“I’ve always been interested in the night sky,” said Alyssa Barlis ’09. “I was hooked on astronomy in elementary school when we learned about the planets and looked at images from the Hubble Space Telescope. It wasn’t until I got to Peddie, however, that I developed a true passion for science.”
Barlis had a well-rounded Peddie experience, with roles in Yearbook, chorus and the Treblemakers, while also participating as a tour guide and as a Blue Key member. But it was in Mr. Guilbert’s Advanced Research Physics class and in her summer signature experience that Barlis truly found her passion. Researching propulsion systems at Stevens Institute of Technology the summer after her junior year at Peddie was her introduction to university research and her first experience with NASA.

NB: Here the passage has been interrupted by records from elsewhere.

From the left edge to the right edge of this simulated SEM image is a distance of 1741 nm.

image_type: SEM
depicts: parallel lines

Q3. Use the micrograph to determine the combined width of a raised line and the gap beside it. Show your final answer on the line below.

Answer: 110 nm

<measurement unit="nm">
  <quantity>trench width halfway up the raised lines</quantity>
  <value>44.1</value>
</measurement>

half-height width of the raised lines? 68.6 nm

“Honestly, being a physicist is all about perseverance. Not every experiment or calculation is always going to work out, but sometimes sticking with a problem for a while is necessary. I think I started learning this at Peddie.”
Her summer signature at Peddie led Barlis to apply for the NASA Motivating Undergraduates in Science and Technology (MUST) program, where she did internships each summer at NASA Goddard Space Flight Center, working on balloon-borne cosmology telescopes and satellite x-ray telescope. Barlis would continue to participate in MUST throughout her undergraduate career at Williams College, where she attained a bachelor’s degree in astrophysics.
She then went on to earn a master’s degree in physics from the University of Pennsylvania. In 2013, she was awarded a NASA Space Technology Research Fellowship. She also spent six months working at CERN in Geneva, Switzerland. She is now pursuing her doctorate in physics and astronomy at UPenn.
“One of the big questions in modern astrophysics is how galaxies evolve over time. It’s a difficult question to answer using visible light, though, since young galaxies in the early universe have a lot of dust in them that absorbs visible light. Luckily, we can use infrared light to get some clues about how stars are forming in these galaxies. My thesis advisor and I are working to build a new telescope that sees with infrared light, and my focus is on making a camera for this telescope,” she said. “The detectors that I’m working on now could be part of an infrared satellite telescope in the 2020s.”
After graduating with a Ph.D., Barlis hopes to go on to work for NASA. “I really want to play a role in designing and building the next generation of telescopes to explore the cosmos.”